From mboxrd@z Thu Jan  1 00:00:00 1970
Return-Path: <linux-kernel-owner@vger.kernel.org>
Received: (majordomo@vger.kernel.org) by vger.kernel.org via listexpand
	id S1756122AbcDDROA (ORCPT <rfc822;w@1wt.eu>);
	Mon, 4 Apr 2016 13:14:00 -0400
Received: from gum.cmpxchg.org ([85.214.110.215]:49016 "EHLO gum.cmpxchg.org"
	rhost-flags-OK-OK-OK-OK) by vger.kernel.org with ESMTP
	id S1754256AbcDDRN7 (ORCPT <rfc822;linux-kernel@vger.kernel.org>);
	Mon, 4 Apr 2016 13:13:59 -0400
From: Johannes Weiner <hannes@cmpxchg.org>
To: Andres Freund <andres@anarazel.de>, Rik van Riel <riel@redhat.com>,
        Andrew Morton <akpm@linux-foundation.org>
Cc: linux-mm@kvack.org, linux-kernel@vger.kernel.org, kernel-team@fb.com
Subject: [PATCH 0/3] mm: support bigger cache workingsets and protect against writes
Date: Mon,  4 Apr 2016 13:13:35 -0400
Message-Id: <1459790018-6630-1-git-send-email-hannes@cmpxchg.org>
X-Mailer: git-send-email 2.8.0
Sender: linux-kernel-owner@vger.kernel.org
List-ID: <linux-kernel.vger.kernel.org>
X-Mailing-List: linux-kernel@vger.kernel.org

Hi,

this is a follow-up to http://www.spinics.net/lists/linux-mm/msg101739.html
where Andres reported his database workingset being pushed out by the
minimum size enforcement of the inactive file list - currently 50% of cache
- as well as repeatedly written file pages that are never actually read.

Two changes fell out of the discussions. The first change observes that
pages that are only ever written don't benefit from caching beyond what the
writeback cache does for partial page writes, and so we shouldn't promote
them to the active file list where they compete with pages whose cached data
is actually accessed repeatedly. This change comes in two patches - one for
in-cache write accesses and one for refaults triggered by writes, neither of
which should promote a cache page.

Second, with the refault detection we don't need to set 50% of the cache
aside for used-once cache anymore since we can detect frequently used pages
even when they are evicted between accesses. We can allow the active list to
be bigger and thus protect a bigger workingset that isn't challenged by
streamers. Depending on the access patterns, this can increase major faults
during workingset transitions for better performance during stable phases.
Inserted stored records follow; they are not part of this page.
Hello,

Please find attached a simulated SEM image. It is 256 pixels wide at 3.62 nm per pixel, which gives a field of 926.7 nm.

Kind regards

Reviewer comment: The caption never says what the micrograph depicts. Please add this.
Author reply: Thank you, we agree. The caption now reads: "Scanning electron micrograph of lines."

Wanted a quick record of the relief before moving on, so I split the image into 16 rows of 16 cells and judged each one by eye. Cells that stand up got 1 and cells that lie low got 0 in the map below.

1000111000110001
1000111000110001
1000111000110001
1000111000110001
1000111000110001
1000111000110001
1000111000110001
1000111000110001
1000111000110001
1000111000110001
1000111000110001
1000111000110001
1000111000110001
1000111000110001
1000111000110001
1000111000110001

Andres, I tried reproducing your postgres scenario, but I could never get
the WAL to interfere even with wal_log = hot_standby mode. It's a 8G
machine, I set shared_buffers = 2GB, ran pgbench -i -s 290, and then -c 32
-j 32 -M prepared -t 150000. Any input on how to trigger the thrashing you
observed would be appreciated. But it would be great if you could test these
patches on your known-problematic setup as well.

Thanks!

 include/linux/memcontrol.h |  25 -----------
 mm/filemap.c               |   8 +++-
 mm/page_alloc.c            |  44 ------------------
 mm/vmscan.c                | 104 +++++++++++++++++--------------------------
 4 files changed, 48 insertions(+), 133 deletions(-)